How to minimize the $2$-norm?

2.3k Views Asked by At

I encountered the following question today: Given $n$ real numbers $r_1\le ...\le r_n.$ Can we find $k_1,...,k_n \ge 0$ real with $\sum_{i=1}^n k_i=1$ such that $$(r_1-k_1)^2+...+(r_n-k_n)^2$$ is minimal?

Is there a way to do this analytically or are there good optimization algorithms that can do this? (The problem has apparently a unique solution (compactness) and a unique-solution by convexity of the euclidean norm).

2

There are 2 best solutions below

0
On BEST ANSWER

You are projecting the point $(r_1,\ldots,r_n)$ onto the probability simplex. This projection is needed often as a substep in convex optimization algorithms, and the solution can be found for example in this paper:

"Projection onto the probability simplex: An efficient algorithm with a simple proof, and an application" by Wang and Carreira-Perpinan.

This paper provides the following Matlab code which projects each row vector in the $N × D$ matrix $Y$ onto the probability simplex in $D$ dimensions.
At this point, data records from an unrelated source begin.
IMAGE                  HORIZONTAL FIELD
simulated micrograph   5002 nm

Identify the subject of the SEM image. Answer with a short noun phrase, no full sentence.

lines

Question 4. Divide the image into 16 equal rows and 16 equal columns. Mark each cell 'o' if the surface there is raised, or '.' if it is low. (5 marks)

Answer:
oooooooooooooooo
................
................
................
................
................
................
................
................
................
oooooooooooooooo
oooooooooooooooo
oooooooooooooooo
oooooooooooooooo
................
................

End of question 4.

function X = SimplexProj(Y)
    [N,D] = size(Y);
    X = sort(Y,2,’descend’);
    Xtmp = (cumsum(X,2)-1)*diag(sparse(1./(1:D)));
    X = max(bsxfun(@minus,Y,Xtmp(sub2ind([N,D],(1:N)’,sum(X>Xtmp,2)))),0);

See also slide 8-12 of Vandenberghe's 236c notes:

http://www.seas.ucla.edu/~vandenbe/236C/lectures/proxop.pdf

5
On

Use Lagrange multipliers: $$F(\mathbf{k},\lambda) = \|\mathbf{r}-\mathbf{k}\|_2^2 - \lambda(\sum_{i}k_i-1).$$ Then \begin{align} \frac{\partial}{\partial k_i}F(\mathbf{k},\lambda) = & 2(k_i - r_i) - \lambda,\\ \frac{\partial}{\partial \lambda}F(\mathbf{k},\lambda) = & \sum_{i}k_i - 1. \end{align} The first equation is zero if, and only if $$k_i = r_i + \frac{\lambda}{2}.$$ Then the other condition gives $$1 = \sum_{i}k_i = \sum_{i}r_i + \frac{n}{2}\lambda,$$ so that $\lambda = \frac{2\left(1-\sum_{i}r_i\right)}{n}$. Therefore, $$\mathbf{k} = \mathbf{r} + \frac{2\left(1-\sum_{i}r_i\right)}{n}\pmatrix{1\\\vdots\\1}.$$ This finds the solutions in the interior of the region where $\mathbf{k}$ is allowed to live. If you don't find any solution in the interior, then re-do all the process above on the boundary (where one or more $k_i$'s are zero).